Wednesday, March 12. 2008
Since I maintain my own server for web, mail and some other services, I do not use my Gmail account much. I originally created the account just by curiosity for their UI and now use it to log into other Google services and occasionally if I need a different account than one of my main ones. What I like about Gmail is, that it seems to have a quite good spam filter. In the past half year about 10 spams got through to my inbox, while more than 900 were filtered into the spam folder (in the past 30 days, if you believe Gmail).
So, what to do with those filtered spams? Deleting them just at once is a bummer because some cute mail marketers might have wasted hours in hacking web spiders, mailing scripts or Windoze trojans for bot networks. Therefore I decided to make some more use of the nice large collection in training the bayes filter of my Spamassassin with it. ;)

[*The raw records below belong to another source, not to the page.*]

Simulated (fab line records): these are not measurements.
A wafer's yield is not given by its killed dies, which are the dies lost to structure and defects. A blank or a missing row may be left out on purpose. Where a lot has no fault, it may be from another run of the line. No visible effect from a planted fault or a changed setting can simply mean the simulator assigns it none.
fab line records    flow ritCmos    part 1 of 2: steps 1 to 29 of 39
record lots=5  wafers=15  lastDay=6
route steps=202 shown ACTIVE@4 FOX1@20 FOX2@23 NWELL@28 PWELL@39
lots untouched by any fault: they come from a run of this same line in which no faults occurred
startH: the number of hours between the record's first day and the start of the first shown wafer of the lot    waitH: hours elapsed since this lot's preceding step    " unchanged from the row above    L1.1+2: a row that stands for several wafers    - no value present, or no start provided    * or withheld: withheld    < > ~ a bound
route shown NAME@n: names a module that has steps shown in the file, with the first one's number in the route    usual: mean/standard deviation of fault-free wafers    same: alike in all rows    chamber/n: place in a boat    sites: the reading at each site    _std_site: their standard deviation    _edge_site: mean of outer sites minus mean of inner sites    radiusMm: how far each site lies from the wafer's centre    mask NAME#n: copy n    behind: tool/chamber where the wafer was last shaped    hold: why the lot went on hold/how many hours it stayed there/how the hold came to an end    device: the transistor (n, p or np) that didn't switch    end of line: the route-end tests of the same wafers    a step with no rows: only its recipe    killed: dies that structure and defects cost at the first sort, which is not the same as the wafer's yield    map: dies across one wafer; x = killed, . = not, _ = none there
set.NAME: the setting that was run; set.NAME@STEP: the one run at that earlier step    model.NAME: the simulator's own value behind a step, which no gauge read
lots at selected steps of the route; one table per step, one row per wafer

If you like to do the same, you just need a .fetchmailrc configured for Gmail and a small shell script that receives the spam from Gmail and makes Spamassassin learn it. The following are my settings and the script, which you could use as a starting point:
poll imap.gmail.com with
proto IMAP
user 'schlitt@gmail.com' there with password 'very very secret'
options keep ssl sslfingerprint '2E:52:DE:98:7F:07:A3:CB:43:9E:7B:77:51:60:0E:07'
This .fetchmailrc (note that I left my gmail address in there intentionally, I want more spam for training! ;) configures the gmail IMAP access through SSL. You need to use IMAP, since POP does not know about folders on the remote host and therefore will fetch mails from your inbox instead of the spam folder.
#!/bin/bash
/usr/bin/fetchmail -a -n -s \
--folder '[Gmail]/Spam' \
-m '/usr/bin/sa-learn -C /etc/spamassassin --no-sync --spam' \
| awk '/Learned tokens from 1 message/ { learned++; } /1 message(s) examined/ { all++; }\
END { print "Learned " learned " from " learned " messages. Thanks Google! ;)"; }'
/usr/bin/sa-learn --sync
This bash script can be used via CRON to fetch the spam mails from Gmail and inject them into the bayes filter for learning. Note that I use a global bayes database for my whole server and that this database must be writeable for the user who executes the CRON job. fetchmail calls the sa-learn command instead of a real MDA (thanks to this Spamassassin wiki page for the hint). Note, that the user executing this script also needs write access to the directory containing the bayes database files. The learning process creates a journal file, which is then synced into the database, there. To avod that a new journal is created for each mail and this journal is synched after each mail the --no-sync switch is used. I expect the synchronization re-calculates the probabilities in the database. The final sa-learn --sync switch makes the learning complete.
Looks like the spam in my Gmail account got a nice new employment. ;)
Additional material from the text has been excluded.